For the next five years, Welty took a series of part-time jobs, producing a newsletter at a local radio station; writing for the Jackson State Tribune; sending society notes to the Memphis Commercial Appeal; and taking pictures for the Jackson Junior Auxiliary. She had used a camera since adolescence—her father, an avid snapshot man, helped establish Jackson's first camera store—but now she began taking photography more seriously, especially as she traveled outside Jackson. In 1934, she applied to study at the New School for Social Research in New York City with photographer Berenice Abbott, who was documenting landmarks disappearing in the city's rush toward modernity. Welty's application was turned down.
It hardly mattered. Through the early '30s, Welty gathered a body of work remarkable for the photographer's choice of subjects and her ability to put them—or keep them—at ease. That is especially noteworthy given that many of her subjects were African-Americans. "While white people in a Deep South state like Mississippi were surrounded by blacks at the time...they were socially invisible," the television journalist and author Robert MacNeil, a longtime friend of Welty's, said in an interview during a recent symposium on her work at the Museum of the City of New York. "In a way, these two decades before the civil rights movement began, these photographs of black people give us insight into a personality who saw the humanity of these people before we began officially to recognize them."

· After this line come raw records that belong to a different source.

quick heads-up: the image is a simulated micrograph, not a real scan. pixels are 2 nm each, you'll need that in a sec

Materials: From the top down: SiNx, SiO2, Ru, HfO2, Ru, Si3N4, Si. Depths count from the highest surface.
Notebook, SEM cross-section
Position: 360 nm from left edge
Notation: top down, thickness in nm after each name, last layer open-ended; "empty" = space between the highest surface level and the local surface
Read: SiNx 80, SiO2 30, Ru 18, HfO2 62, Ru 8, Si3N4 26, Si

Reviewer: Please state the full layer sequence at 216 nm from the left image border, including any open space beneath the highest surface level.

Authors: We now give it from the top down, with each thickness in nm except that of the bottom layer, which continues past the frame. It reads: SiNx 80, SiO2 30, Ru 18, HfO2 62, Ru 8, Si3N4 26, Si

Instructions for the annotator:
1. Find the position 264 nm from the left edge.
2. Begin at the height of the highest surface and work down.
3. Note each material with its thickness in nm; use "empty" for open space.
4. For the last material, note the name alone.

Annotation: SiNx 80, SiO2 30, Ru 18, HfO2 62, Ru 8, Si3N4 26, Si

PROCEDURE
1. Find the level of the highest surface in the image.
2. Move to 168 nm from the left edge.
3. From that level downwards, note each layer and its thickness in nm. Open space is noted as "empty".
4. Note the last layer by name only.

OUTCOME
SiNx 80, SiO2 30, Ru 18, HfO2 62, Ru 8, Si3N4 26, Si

Welty, for her part, would acknowledge that she moved "through the scene openly and yet invisibly because I was part of it, born into it, taken for granted," but laid claim only to a personal agenda. "I was taking photographs of human beings because they were real life and they were there in front of me and that was the reality," she said in a 1989 interview. "I was the recorder of it. I wasn't trying to exhort the public"—in contrast, she noted, to Walker Evans and other American documentary photographers of the '30s. (When a collection of her pictures was published as One Time, One Place in 1971, she wrote: "This book is offered, I should explain, not as a social document but as a family album—which is something both less and more, but unadorned.")
In early 1936, Welty took one of her occasional trips to New York City. This time she brought some photographs in the hope of selling them. In a decision biographer Suzanne Marrs describes as spontaneous, Welty dropped in at the Photographic Galleries run by Lugene Opticians Inc.—and was given a two-week show. (That show has been recreated for the centennial exhibit and supplemented with pictures she made in New York.)
That March, however, Welty received word that a small magazine called Manuscript would publish two short stories she had submitted. "I didn't care a hoot that they couldn't, they didn't pay me anything," she would recall. "If they had paid me a million dollars it wouldn't have made any difference. I wanted acceptance and publication."